In re Foreclosure of Vogler Realty Inc. (Lawyers Weekly No. 10-07-1159, 24 pp.) (Linda M. McGee, J.) (Robert N. Hunter Jr., J., dissenting) Appealed from Alamance County Superior Court (Ronald L. Stephens, J.) N.C. App. Click here for the full text of the opinion.
Holding: The clerk of superior court lacked statutory authority to assess the reasonableness of the payments set out in the trustee’s final report of foreclosure, namely the trustee’s $33,574 attorney’s fee disbursed to himself.
The clerk’s order is vacated.
Stedman was the trustee under a deed of trust executed by Vogler Realty. Vogler defaulted, and Stedman filed a foreclosure action acting both as trustee and as the trustee’s attorney. The clerk entered an order authorizing the trustee to proceed with the foreclosure sale. After the sale was completed, the trustee filed a final report and account of foreclosure sale for audit and approval.
The trustee made disbursements to himself in the form of a trustee’s commission in the amount of $16,813 and an attorney’s fee in the amount of $33,574.
CommunityOne Bank, a junior lien-holder, filed a motion and objection to disbursements pursuant to the final report and account of foreclosure. The bank argued that the trustee’s final report authorized a disbursement of additional attorney’s fees beyond that which was justified, and the trustee failed to properly support the amount of the attorney’s fees.
The clerk entered an order disapproving the final report and ordering the trustee to submit an amended final report with an attorney fee amount of $4,727. The trustee appealed the clerk’s order to the superior court, which affirmed.
The trustee appealed.
The trustee argued that the trial court erred in affirming the clerk’s order because neither the superior court nor the clerk had authority to make determinations of reasonableness when auditing the trustee’s final report.
G.S. § 45-21.31(a) sets forth the procedure for distributing the proceeds of a sale from a foreclosure action, while G.S. § 45-21.33 provides for the final report of sale of real property and an audit by the clerk of superior court.
A clerk of superior court, conducting an audit of a final report and account of sale pursuant to G.S. § 45-21.33, lacks the statutory authority to make determinations of the reasonableness of expenses listed on the report.
Any entitlement to and the amount of attorneys’ fees required for the conduct of the foreclosure sale are controlled by the terms of the deed of trust and are subject to deduction from the sale proceeds.

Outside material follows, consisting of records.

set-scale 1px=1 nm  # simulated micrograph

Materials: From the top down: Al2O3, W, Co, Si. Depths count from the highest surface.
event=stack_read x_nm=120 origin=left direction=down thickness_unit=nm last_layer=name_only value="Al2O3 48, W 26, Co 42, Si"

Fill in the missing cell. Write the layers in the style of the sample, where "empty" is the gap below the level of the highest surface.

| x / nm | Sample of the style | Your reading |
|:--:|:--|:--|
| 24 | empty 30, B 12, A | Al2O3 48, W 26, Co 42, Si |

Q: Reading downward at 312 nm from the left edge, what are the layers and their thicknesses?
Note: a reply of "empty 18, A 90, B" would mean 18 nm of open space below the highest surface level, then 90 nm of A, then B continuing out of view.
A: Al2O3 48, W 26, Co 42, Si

The deed of trust in this case specifically provided that the trustee could retain an attorney to represent him in such proceedings under power of sale and that the proceeds of the sale, after the trustee retained his commission, together with reasonable attorneys fees incurred by the trustee in such proceeding, be applied to the costs of sale.
The trustee’s payment of attorney’s fees and his own compensation fall within the costs, expenses, and other obligations listed in subsection (a) of G.S. § 45-21.31, and were within the sole province of the trustee.
The bank argued that the trustee’s attorney’s fee was prohibited by G.S. § 32-61 and by the court’s holding in In re Foreclosure of Newcomb, 112 N.C. App. 67 (1993).
In Newcomb, the court addressed the clerk of superior court’s authority, under former G.S. § 32-51, to review the reasonableness of an attorney-trustee’s payment to himself of attorney’s fees incurred during an incomplete foreclosure sale that was terminated pursuant to G.S. § 45-21.20. The current G.S. § 32-61 contains substantially the same provisions as in the former G.S. § 32-51.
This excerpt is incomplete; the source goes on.